France has returned the skull of a rebel leader from the South Pacific island of New Caledonia to his descendants 135 years after he was beheaded in battle, reports AFP. There have been a lot of artworks and objects repatriated in recent months (see “Boston’s Museum of Fine Arts Returns Nigerian Artifacts” and “Painting Looted During World War One Returned to France“), but this is far and away the most unique.
In 1878, the Kanak tribe in New Caledonia revolted against French colonial rule, led by rebel chief Atai. The casualties included 200 Europeans and over 1,000 tribesmen, including Atai, whose head was chopped off amid the fighting.
Atai’s head was preserved in alcohol and studied by European scientists for anthropological purposes. It was displayed in Paris’s first anthropological museum, the Musée d’Ethnographie du Trocadéro, which closed in 1935, and then at the Musée de l’Homme, also in Paris. It was later thought to have been stolen, but was rediscovered in 2011, and has since been at France’s National Museum of Natural History.
France’s overseas territories minister George Pau-Langevin handed Atati’s skull back to Berge Kawa, the chief’s direct descendant, during a ceremony on Thursday.

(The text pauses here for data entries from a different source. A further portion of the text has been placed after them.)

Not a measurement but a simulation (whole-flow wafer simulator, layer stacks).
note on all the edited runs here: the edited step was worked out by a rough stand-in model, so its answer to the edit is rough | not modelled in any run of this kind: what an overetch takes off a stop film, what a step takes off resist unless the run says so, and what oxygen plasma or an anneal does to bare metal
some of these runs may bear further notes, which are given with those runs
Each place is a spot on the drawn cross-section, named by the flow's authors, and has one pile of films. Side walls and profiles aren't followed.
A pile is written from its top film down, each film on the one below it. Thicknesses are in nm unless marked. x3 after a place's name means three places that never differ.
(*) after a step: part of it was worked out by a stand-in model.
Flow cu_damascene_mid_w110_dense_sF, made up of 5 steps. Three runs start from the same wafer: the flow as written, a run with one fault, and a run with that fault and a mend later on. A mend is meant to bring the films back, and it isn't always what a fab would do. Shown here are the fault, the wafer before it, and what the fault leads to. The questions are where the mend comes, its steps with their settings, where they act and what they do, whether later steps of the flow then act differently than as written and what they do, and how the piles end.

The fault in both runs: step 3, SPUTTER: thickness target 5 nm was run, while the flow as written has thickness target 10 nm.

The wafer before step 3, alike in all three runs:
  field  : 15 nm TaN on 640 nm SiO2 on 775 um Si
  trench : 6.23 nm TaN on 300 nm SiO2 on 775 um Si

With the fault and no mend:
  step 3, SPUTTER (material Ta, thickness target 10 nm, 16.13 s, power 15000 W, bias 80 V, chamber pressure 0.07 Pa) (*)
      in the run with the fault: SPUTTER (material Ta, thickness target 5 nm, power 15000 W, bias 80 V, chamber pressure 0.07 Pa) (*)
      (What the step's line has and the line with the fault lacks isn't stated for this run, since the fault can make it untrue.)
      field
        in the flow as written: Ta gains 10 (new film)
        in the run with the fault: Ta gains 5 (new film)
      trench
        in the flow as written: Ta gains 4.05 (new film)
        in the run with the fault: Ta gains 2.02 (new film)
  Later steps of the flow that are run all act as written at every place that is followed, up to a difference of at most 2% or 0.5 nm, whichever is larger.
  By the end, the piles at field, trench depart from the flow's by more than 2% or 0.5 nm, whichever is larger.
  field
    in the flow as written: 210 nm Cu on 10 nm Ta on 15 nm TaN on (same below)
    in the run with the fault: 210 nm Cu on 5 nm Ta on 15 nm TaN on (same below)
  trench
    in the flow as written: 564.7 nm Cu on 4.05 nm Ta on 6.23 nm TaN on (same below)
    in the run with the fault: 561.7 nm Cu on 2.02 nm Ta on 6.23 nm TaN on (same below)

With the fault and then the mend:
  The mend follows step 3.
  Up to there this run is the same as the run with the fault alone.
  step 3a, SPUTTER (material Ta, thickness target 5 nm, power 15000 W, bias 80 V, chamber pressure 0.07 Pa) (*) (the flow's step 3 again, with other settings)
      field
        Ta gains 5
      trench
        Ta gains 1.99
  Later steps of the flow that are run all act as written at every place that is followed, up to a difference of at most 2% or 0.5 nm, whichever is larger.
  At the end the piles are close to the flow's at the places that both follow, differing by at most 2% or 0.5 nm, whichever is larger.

“I cannot tell you how emotional I am. I have waited for this moment for so many years. I had started to give up hope,” Kawa told Agence France Presse. “These remains bring us back to our own reality: we are two peoples, two cultures which have never ceased to clash with each other and still clash today,” he added. “We were ravaged by the French state. It is therefore up to the French state to give us back our property.”
New Caledonia is still an overseas territory of France, although it has its own policies for taxes, labor, and trade, and plans to hold a referendum regarding its independence by 2018.